Wednesday, October 31, 2012

Arts & Crafts :: Coffee Can Vase


{The inspiration, from Better Homes and Gardens, Feb 2012}

This is a project I've had my eye on for a while. And did a while back, as in this summer. Notice the bright green grass. But! It's taken a while to put together in a post, so here we are...

In my house, we drink coffee every morning, as you know if you've read this post or this one.  So, what to do with all these coffee cans? Of course I've saved them. You know I have ideas... :)

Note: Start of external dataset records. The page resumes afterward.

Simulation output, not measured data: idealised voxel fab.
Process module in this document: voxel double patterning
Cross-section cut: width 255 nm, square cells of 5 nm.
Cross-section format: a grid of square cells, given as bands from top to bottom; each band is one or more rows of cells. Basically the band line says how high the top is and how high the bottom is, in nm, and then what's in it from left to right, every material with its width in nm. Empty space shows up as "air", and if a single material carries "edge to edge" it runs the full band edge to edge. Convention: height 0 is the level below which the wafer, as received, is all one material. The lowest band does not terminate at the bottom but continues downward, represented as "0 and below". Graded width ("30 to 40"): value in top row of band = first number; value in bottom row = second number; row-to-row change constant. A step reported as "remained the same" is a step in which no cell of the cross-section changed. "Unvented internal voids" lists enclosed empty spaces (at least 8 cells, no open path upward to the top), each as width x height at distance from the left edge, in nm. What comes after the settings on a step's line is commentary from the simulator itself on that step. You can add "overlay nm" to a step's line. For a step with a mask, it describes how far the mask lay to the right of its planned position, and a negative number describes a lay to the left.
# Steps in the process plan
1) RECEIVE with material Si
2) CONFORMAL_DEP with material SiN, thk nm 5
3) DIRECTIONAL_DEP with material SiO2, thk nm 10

The top picture was my original inspiration. It's from the Feb 2012 issue of Better Homes & Gardens. Great way to use up my coffee cans! Read on for my how-to...



Materials:
Empty, washed coffee can
Fabric - enough to cover your can, which is not a lot. Raid your scraps or grab an old shirt.
Iron
Ruler
Scissors or rotary cutter
Fabric pen - or chalk...or a regular pen if you have sturdy fabric
Spray adhesive - or you can use double sided tape or other kind of glue.

How to:

1. Gather your materials! Notice that my scissors are missing from my materials picture. I went to cut my fabric & realized I didn't pull them out! Oops!

2. Iron your fabric. Make sure it lays nice & flat so that when you're cutting it, you don't have any jagged edges.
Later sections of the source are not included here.